Rabat - At the State Department in Washington, DC, Qatar’s foreign minister, Sheikh Mohamed bin Abdulrahman Al Thani, met with US Secretary of State, Rex Tillerson, on Tuesday to discuss the Gulf crisis and the recent list of demands imposed on Qatar by the blockade countries.
Rabat – At the State Department in Washington, DC, Qatar’s foreign minister, Sheikh Mohamed bin Abdulrahman Al Thani, met with US Secretary of State, Rex Tillerson, on Tuesday to discuss the Gulf crisis and the recent list of demands imposed on Qatar by the blockade countries.

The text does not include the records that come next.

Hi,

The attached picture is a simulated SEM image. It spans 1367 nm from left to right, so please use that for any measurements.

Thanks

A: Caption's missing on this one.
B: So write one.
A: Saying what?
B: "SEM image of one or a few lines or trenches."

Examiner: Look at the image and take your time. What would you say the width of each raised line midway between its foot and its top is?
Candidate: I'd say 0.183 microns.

Carrying his country’s message that the list of 13 demands, delivered last Thursday, are unacceptable and unworkable, Al Thani echoed the US position that the talks should be “rational.”
On Sunday, Tillerson issued a statement in which he acknowledged that some of the demands on the blockade list would be “very difficult for Qatar to meet,” while acknowledging that the list also contains “significant areas which provide a bass for ongoing dialogue leading to a resolution.” From the outset, Tillerson had been urging the blockade states, led by Saudi Arabia, to impose demands which were both “reasonable and actionable.”
The demands were accompanied by a 10-day deadline for compliance by Qatar and Saudi Arabia’s foreign minister declared earlier on Tuesday that there will be “no negotiations” regarding the blockade’s number one demand that Qatar stop supporting terrorist organizations.
Al-Thani, however, maintained his country’s affront that there has still been no proof offered by the blockade countries regarding those allegations. “What has been presented by the countries of the blockade are merely claims that are not proved by evidence and are not demands.”
Qatar views “real will” by all parties to negotiate as well as transparency regarding evidence in support of their accusations, as critical components to meaningful negotiations. According to Al-Thani, “The demands must be realistic and enforceable. Anything else is rejected… We agree with Washington that the demands should be rational.”
Qatar expulsion from GCC Possible
In an interview with UK newspaper, The Guardian, The United Arab Emirates envoy to Russia, Omar Ghobash, addressed questions regarding possible consequences for Qatar should it fail to comply with the list of demands presented to it, hinting that expulsion from the GCC is highly possible. He also indicated, however, that this is “not the only sanction available.”
“Certain economic sanctions… are being considered right now,” he hinted, such as the imposition of “conditions on trading partners.”
In perhaps the clearest indication yet of just how far the blockade countries are willing to go, Ghobash said “If Qatar was not willing to accept the demands, it is a case of ‘Goodbye Qatar,’ we do not need you in our tent anymore.”
Al Jazeera Amasses Allies
Embattled Qatar network, Al Jazeera, has received the backing of Digital Content Next, a trade organization representing more than 80 media organizations. In a statement released on Monday the association voiced it unequivocal support for the network and its mandate to uphold journalistic integrity worldwide.
“It is vital we value and protect the independence of media organizations and journalists around the world. Any effort to silence journalists or use news organizations as a bargaining chip is an affront to freedom.”
The UAE’s Ghobash, however, see it differently. In his Guardian interview, he clarifies the blockade countries’ position on the demand that the network be shut down. “We do not claim to have press freedom. We do not promote the idea of press freedom. What we talk about is responsibility in speech.”
He further explained that “Freedom of speech has different constraints in different places. Speech in our part of the world has a particular context, and that context can go from peaceful to violent in no time simply because of words that are spoken.”
Saudi FM: “We Made Our Point”
Also in Washington, DC on Tuesday, Saudi foreign minister, Abdel al-Jubeir, made it clear that the demands presented to Qatar are non-negotiable.
The list of demands came weeks after six Gulf states, led by Saudi Arabia, announced they were severing all diplomatic ties with Qatar, alleging financial support for terrorist organizations and a relationship to Iran which they found too close for their comfort. The blockade followed this announcement almost immediately. The allegations have since been proven to be unfounded, prompting many to believe the reasons for the blockade to be more closely related to an intense dislike for Qatar’s foreign policy.
“We made out point,” he told reporters, “we took steps and it’s up to the Qataris to amend their behaviour and once they do, things will be worked out, but if they don’t they will remain isolated.”